It's home to wine growers, orchardists, kangaroos and magpies. Every year in spring it buzzes with the sounds of the V8 races but also more quietly with the sounds of native bees and other tiny creatures.
I write this in the midst of a continuing controversy over how we name this mountain. Officially it now has a dual name - in English and Wiradyuri - but how do we think about it, really?
Is it merely a venue for a car race or is it a fully-functioning mountain doing a range of mountain things: producing food and providing habitat as well as big-ticket entertainment events?
Recently, a journalism student at Charles Sturt University made a short video about the changing climate on the mountain.

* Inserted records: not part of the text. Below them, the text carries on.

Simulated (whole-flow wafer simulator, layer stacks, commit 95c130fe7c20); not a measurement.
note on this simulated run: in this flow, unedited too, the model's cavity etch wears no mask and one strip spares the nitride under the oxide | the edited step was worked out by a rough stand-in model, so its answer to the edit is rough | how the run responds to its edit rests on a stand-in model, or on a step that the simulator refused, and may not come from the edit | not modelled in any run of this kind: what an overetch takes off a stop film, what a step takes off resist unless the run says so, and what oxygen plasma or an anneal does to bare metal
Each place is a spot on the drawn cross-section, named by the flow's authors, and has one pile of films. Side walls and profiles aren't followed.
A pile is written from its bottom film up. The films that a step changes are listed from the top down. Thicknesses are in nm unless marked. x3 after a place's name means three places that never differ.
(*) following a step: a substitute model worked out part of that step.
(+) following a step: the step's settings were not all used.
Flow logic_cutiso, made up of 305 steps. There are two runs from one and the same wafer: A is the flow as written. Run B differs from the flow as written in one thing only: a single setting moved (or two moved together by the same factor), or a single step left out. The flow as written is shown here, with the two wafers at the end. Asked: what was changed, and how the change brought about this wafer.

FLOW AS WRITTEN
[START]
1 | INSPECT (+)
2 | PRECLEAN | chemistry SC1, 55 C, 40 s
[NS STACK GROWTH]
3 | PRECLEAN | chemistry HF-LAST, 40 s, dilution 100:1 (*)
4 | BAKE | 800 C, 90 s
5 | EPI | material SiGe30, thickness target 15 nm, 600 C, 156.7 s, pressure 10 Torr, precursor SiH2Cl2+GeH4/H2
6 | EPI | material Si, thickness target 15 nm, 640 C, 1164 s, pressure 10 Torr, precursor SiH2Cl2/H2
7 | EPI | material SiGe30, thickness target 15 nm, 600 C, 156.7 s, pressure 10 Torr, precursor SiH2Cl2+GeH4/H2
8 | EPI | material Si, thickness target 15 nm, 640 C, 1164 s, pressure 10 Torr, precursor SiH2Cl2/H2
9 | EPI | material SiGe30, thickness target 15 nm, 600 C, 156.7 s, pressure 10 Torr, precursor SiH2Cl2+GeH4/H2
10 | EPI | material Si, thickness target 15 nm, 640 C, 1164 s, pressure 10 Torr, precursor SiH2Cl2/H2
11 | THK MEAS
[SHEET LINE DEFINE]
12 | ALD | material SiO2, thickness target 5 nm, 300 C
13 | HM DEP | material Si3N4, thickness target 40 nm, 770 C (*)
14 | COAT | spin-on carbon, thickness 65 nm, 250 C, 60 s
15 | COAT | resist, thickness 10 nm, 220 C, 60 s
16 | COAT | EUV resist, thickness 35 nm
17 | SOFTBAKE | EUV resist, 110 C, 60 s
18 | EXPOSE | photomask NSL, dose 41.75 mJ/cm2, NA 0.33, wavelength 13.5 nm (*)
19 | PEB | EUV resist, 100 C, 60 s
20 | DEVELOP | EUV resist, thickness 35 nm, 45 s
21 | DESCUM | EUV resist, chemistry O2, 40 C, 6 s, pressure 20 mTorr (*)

Grapes need to be harvested earlier in the year as climate change sets in. Our local mountain is changing, and how we relate to it symbolises how we relate to some of the great challenges of the 20th century.
The other story playing out on the mountain is that of the mob of kangaroos that has been living there since the closure of the Sir Joseph Banks Nature Reserve.
Every dawn and dusk, Bathurst Kangaroo Project members Ray Mjadwesch and Helen Bergen visit the kangaroos now being kept in a large fenced area, awaiting removal for somewhere safer to live. As we know, they don't mix well with V8s flying around at speed.
While this is a prudent and realistic solution (and an incredibly taxing and laborious project for kangaroo project members), it would be a mistake to allow habitat, biodiversity and food production to collapse as the big-ticket entertainment enterprises expand.
Truly sustainable development that pays particular attention to the management and stories of this place built up over millennia by the local Wiradyuri people is clearly a hard call.
There are competing stakeholders, competing meanings, competing senses of history and the future. And yet if we can move in that direction, our local mountain can be a vibrant symbol of how one community is caring for past, present and future.